There are two main sources for supply of capital in the U.S. economy, the first one is saving by every individuals and firms, and the second one is the inflow of financial capital from foreign investors. 
There are two main sources for demand for capital in the U.S. economy as well, the first one is private sector investment, and the second one is government borrowing.

Briefly explain how short-term movements in the business cycle affect the trade balance. (1 point)

In the short-term, when there is a recession or upswing, it could affect the trade balance.  In a recession, it makes a trade deficit smaller, or trade surplus bigger.  In an upswing, it is opposite, it make a trade deficit larger, or a trade surplus smaller. 

Briefly contrast a nation’s level of trade with its balance of trade and identify three factors that strongly influence a nation’s level of trade. (1 point)

A country could have a high level of trade, but still with a near-balance between exports and imports, since a high level of trade means that a large percentage of the nation’s production is exported.  A country’s trade could also have a low portion of GDP, but with a huge gap between its exports and imports. 
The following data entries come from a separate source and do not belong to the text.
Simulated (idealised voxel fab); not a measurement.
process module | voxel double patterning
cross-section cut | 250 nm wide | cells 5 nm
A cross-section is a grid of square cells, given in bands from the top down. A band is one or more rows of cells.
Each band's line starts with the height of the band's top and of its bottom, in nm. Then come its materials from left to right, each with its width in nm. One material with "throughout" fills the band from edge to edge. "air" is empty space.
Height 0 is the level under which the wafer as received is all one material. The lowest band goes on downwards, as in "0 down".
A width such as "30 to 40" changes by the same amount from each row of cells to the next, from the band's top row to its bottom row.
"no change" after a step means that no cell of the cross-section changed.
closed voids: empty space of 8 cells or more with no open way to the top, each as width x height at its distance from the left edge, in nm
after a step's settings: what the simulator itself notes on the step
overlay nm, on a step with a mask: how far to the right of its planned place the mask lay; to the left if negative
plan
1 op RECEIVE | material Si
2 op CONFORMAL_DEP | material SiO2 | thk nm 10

Identify and list from greatest to smallest the main budget categories for the US federal government. (1 point)

Other spending > Health care > Social security > National defense > Interest payments > Education 

Write out the equation for the demand and supply of loanable funds in equilibrium. Use this equation to briefly describe how changes in government budgets can affect the trade balance. Include any assumptions you make about the other components of the demand and supply of savings. (2 points)

Equation: S + DH + BM +DI = I + DS + H      ( (S – DS) + BM = I – DI = H – DH )
(S: Savings; DH: Dishoarding; DI: Disinvestment; I: Demand; H: Hoarding; DS:Dissaving (negative balance on savings))
The supply loanable funds is the amount of national savings, which is the total income of the country.  It is calculated by deducting consumption and gov. purchases.  The demand for loanable funds is the level of investment in the country’s economy.  The equilibrium between supply and demand determine the market interest rate. 

Explain the difference between a progressive tax, a proportional tax, and a regressive tax. (1 point)

A progressive tax is a tax has larger portion of income from high-income people than low-income people. 
A proportional tax is a tax has the same percentage from all different level of income groups. 
Regressive tax is a tax has larger percentage of income from low-income people than high-income people.